What happens when, after 2 months of scribbling and playing space invaders, Charles realizes the project actually requires 3500 lines of code? He wants the project to succeed but now he doesn't have enough time, and he fears to ask for help because he knows he is labeled as a lazy and arrogant guy.

So he works long hours to fix the situation, then he burns out.

Source? This is somehow happened to me. Several times.

This story can be true, people like Charles and simple projects exist, but these are exceptions, not the rule. It's easy for a beginner to believe he is that guy and then experience a death march [1] Things can go wrong for Alan, but he has a team to support him and his managers know he is working at something complicated.

I'd like to be Charles one day, but for now I'm Alan.

[1] https://en.wikipedia.org/wiki/Death_march_(project_managemen...




The way I see it: Charles made the problem look simple by spending a few months thinking about the whole program, while Alan made the same problem look complicated by writing a bunch of code and always looking busy.

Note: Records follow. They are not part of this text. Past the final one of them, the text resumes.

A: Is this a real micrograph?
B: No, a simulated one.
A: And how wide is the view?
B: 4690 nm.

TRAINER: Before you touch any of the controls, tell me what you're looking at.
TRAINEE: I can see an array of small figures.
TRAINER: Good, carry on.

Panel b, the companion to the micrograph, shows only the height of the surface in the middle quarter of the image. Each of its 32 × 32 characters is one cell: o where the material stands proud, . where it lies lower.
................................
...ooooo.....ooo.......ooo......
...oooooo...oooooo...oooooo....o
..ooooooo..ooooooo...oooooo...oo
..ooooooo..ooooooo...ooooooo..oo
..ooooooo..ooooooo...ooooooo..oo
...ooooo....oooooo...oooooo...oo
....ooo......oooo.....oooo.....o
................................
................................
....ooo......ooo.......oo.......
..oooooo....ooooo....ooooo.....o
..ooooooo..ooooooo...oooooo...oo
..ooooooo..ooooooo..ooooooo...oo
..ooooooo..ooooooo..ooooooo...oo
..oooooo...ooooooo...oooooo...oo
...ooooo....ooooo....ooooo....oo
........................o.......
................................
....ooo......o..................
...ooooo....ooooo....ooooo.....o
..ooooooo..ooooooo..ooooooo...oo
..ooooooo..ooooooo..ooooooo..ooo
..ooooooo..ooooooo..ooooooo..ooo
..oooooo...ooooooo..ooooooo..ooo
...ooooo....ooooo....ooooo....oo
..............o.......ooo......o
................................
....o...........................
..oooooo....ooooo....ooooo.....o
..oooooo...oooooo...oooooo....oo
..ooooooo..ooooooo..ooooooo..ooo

While I agree that Charles is the exception, I don't believe meritocracy is a valid solution; I'll always bet on Charles:

If the project was actually a "3500 lines of code" problem, then Charles might have taken longer to think about it, but it's my experience that Alan never would have finished.


If this story had happened in real life, and the problem had been more complicated than anticipated, and Charlie had realized this, it would be likely to fail, because he did not have enough leverage toward the upper management to get the resources required to succeed, so in that case the project would be likely to fail, or at least be severely delayed.

However, Alan was making the problem more complicated by introducing a lot of accidental complexity, and I have often seen that this is done even when the problem is more complicated than anticipated. Such a project could easily create enough work for 10-15 people in the hypothetical scenario in the article if the project had enough necessary complexity to be a four person project.

It is very hard to distinguish between what is necessary and accidental complexity, and that is precisely the point of the article. Prestige is very often bound to how many subordinates you have rather than how well you solve a particular task, so making your project artificially complex can be a strategy for climbing toward upper management. This may of cause be a conscious or unconscious from the employee/manager in question.


Indeed, it's very important to match the structure to the problem.

I've seen real-world situations where the Charlie approach was clearly wrong - a maverick programmer that wrote a module on his own, only some light testing with end users, no peer-review, not even source control. The program was finished in record time (a month or so), looked good, apparently did what was required, users and management were delighted, he got a huge raise. "Charlie" went on holidays... and then disaster struck. He hadn't considered the impact on other systems, and a bug delayed the montly accouning closing process, costing thousands of man-hours correcting the errors. Other programmers had to go to his terminal to see the code... and found a huge hardcoded, unstructured mess.

OTOH, in the same company, they hired a Java Senior Architect "Alan" to lead a module, just a little more complex that what "Charlie" had done. "Alan" spent the first few months meeting with all possible stakeholders, writing process diagrams, selecting a 4-person team, then spent a few more months building a "perfect" software architecture, an entire ORM layer over the systems he had to connect to. Then they chose a complicated Javascript framework for the frontend which none had experience with. After a year and a half (over a year over budget), they finally launched a first version... which wasn't what users needed. A year and a half later (3 years total), they finally have a working system.

While he didn't get the credit "Charlie" got, everyone thinks "Alan" is some kind of guru and that he understands "hard" problems, and he's going to be given the lead (again) on an even larger project, which the company is betting several millions on.


> ... and Charlie had realized this, it would be likely to fail, because he did not have enough leverage toward the upper management to get the resources required to succeed

Not to mention, the company will be paying Alan and his team much more than they’re paying Charles.

It’s my suspicion that people will give more weight to people they’re paying more, simply because they’re perceived as more valuable - independent of any other hard data. So despite having already spent more money on Alan, they’d be likely to continue doing so, due to the perception of hard work and the perceived value to the company.


I read an study testing an idea similar to yours, but with wine. They organized a study in the guise of a wine tasting event where there were 3 bottles of wine, but 2 bottles were marked up (one from $5 -> $50 and another from $10 -> $90). Even though people didn't know they were tasting the same wine, they said the the more expensive one tasted better. The other half of the study was with the prices removed, people couldn't guess the more expensive wine. The conclusion from the study was that "Individuals who are unaware of the price do not derive more enjoyment from more expensive wine."